In a quite different way, an artist like Donald Sultan, 34, monumentalizes the detail or the small motif by inflating and solidifying it. Sultan's paintings have a congealed look, thanks to their peculiar technique. They are in effect shallow reliefs, cut from a thick magma of bitumen. Their slow air of deliberation favors emblems but works against narrative. Since Sultan likes narrative scenes -- forest blazes, naval guns firing, oilfield burn-offs -- the result is often perverse: essentially decorative art strained through a "tough" medium. When on his other main subject, still life, Sultan is a suave designer who can invest the profiles of his lemons and tulips with a tautness and elegance.

Part of the ambition of Robert Moskowitz, 50, has been to bring some of the polemical, stripped-down imagery from Newman and Still -- a cliff of paint, a primal stripe of color -- back into the domain of the figurative. In Moskowitz's big oil-pastel panels, the image may seem elusive, and it is, not because it is veiled but because it is reduced to a fragment: the blue silhouette of an arm holding a plate is not quickly identifiable as a part of Myron's Discobolos. In such paintings, as in his series of variations on the silhouette of Rodin's Thinker, Moskowitz plays an uneasy game as a mediator between "sublimity" and cliche. The famous object, impotently muscle-bound by traditions of cultural hype, is cut down to a mere recognition-silhouette and then resuscitated as painting. Moskowitz's vision is less ironic than bleakly epic. In Iceberg, 1984, which depicts a dreadful shard of whiteness on an equally dreadful blackness, his cult of the isolated fragment serves a schematized vision of landscape -- obstinate, grand and pessimistic.
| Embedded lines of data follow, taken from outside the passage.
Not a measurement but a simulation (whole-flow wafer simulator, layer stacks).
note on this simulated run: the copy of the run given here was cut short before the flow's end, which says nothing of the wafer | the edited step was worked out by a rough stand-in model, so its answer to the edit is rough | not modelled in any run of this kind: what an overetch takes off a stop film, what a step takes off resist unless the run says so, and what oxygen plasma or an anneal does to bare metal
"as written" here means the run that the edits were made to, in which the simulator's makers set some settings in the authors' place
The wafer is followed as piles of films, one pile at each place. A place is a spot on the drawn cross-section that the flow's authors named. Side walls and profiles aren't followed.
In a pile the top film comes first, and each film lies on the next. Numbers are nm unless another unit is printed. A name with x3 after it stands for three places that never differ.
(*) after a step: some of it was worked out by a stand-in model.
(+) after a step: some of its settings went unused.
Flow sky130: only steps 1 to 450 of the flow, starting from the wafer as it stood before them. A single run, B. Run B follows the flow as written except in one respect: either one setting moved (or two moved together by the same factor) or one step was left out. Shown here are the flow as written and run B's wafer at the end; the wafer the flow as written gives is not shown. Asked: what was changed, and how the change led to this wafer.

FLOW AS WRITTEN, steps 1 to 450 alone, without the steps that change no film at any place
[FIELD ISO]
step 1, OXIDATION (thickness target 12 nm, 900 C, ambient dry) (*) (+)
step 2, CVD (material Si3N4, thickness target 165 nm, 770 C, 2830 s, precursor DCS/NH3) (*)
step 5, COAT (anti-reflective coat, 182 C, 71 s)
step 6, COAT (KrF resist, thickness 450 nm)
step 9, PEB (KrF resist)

Then there is Susan Rothenberg: not a new artist (her reputation has been growing since the mid-'70s, when her big paintings of silhouette horses first hove in sight) but one of extreme psychic power. Rothenberg, too, is a painter of the expressive fragment, the single sign that stands for parts of the body (a hand, a mouth) or individual figures so eroded by space, so scraped down to a state of muffled and miserable representation that they have no tactility left in them.